5 stars out of 5
Oh my. Good thing I'm a fast reader. From the moment I booted up my Kindle Fire and opened this book, I didn't want to put it down. As it was, it took two days - although that's not bad considering all the other "stuff" I had to do in between. I'll give a special shout-out to my ever-lovin' hubby, who didn't blink an eye when I told him dinner would be a little later than usual tonight because I was too close to the end to stop).
Still another thank you goes to the author and publisher, via NetGalley, for providing me with a copy in exchange for an honest review. To that end, will "Wow!" suffice?
For everyone else, a bit of a plot description is in order. This is the third in the series featuring Detective Erika Foster (preceded by The Girl in the Ice and Night Stalker. Here, she's serving at the Bromley Police Station in London, where she was transferred three months earlier. She didn't arrive without baggage; her police career is dotted with successes and failures, with one of the latter involving the death of her beloved husband, for which she's blamed herself ever since. She's an immigrant from Slovakia, and she's had to fight her own feelings of inadequacy that have been augmented along the way by some of her police colleagues.

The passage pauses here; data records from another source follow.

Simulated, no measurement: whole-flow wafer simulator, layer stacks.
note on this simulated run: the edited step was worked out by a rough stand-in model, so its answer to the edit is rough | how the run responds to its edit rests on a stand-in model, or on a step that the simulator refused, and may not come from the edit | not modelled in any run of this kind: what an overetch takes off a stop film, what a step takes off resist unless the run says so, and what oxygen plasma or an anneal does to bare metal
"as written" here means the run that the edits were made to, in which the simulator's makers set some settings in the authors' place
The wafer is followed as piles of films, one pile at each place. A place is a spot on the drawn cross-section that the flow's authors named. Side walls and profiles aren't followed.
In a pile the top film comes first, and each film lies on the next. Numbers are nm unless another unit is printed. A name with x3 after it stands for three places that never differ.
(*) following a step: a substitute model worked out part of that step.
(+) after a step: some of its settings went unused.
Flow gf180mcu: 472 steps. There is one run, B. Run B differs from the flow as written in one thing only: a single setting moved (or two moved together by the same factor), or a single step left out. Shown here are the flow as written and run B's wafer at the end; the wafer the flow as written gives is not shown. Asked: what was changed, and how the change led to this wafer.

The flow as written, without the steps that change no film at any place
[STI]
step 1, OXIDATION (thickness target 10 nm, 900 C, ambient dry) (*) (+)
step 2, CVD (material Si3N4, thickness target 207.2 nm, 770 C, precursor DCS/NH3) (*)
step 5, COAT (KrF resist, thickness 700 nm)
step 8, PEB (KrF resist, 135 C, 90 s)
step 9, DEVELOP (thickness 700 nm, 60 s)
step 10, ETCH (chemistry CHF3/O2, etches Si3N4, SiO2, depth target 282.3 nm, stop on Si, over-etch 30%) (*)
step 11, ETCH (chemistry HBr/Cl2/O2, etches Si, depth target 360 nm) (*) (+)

Already, though, she's bored with her assignment that's limited to investigating organized crime cases. But as luck would have it, when she orders a search of an old quarry after getting a tip that a big stash of narcotics is at the bottom, something else turns up: The remains of a young girl. Almost immediately, the child is identified as Jessica Collins, who as a seven-year-old disappeared from her home 26 years ago. The case made big-time headlines back then, but no perpetrator was ever found.
It's an uphill battle to get assigned to the cold case, but Erika is determined to get it and keeps dogging her superiors until they cave in - albeit with orders to get it wrapped up as quickly as possible or else. Erika manages to get the go-ahead to beef up her staff and turns to a couple of former co-workers to help (readers of those first two books will recognize them). But at the git-go, the case looks hopeless; the primary suspect who was cleared of the abduction all those years ago sued the city and won, making it nearly impossible for the officers to approach him again. The missing child's parents have split up, leaving the family in shambles. The original case detective, Amanda Baker, became a pariah, left the force and turned into an alcoholic hermit. And, when another suspect is identified, it turns out he died many years ago and is, obviously, unavailable for comment. As if that weren't enough, roadblocks keep popping up to impede the investigation that may be coming from a source closer to home.
Getting to the truth turns out to be a series of wrong and right turns, stops and starts - and a couple of big surprises. Only two things, in fact, could I count on, the first of which is that the next chapter would be even better than the one I was reading. The second? Any time two or more characters got together, one of them was sure to ask, "Would you like some tea?" Gotta love those Brits!
Dark Water by Robert Bryndza (Bookouture, October 2016); 368 pp.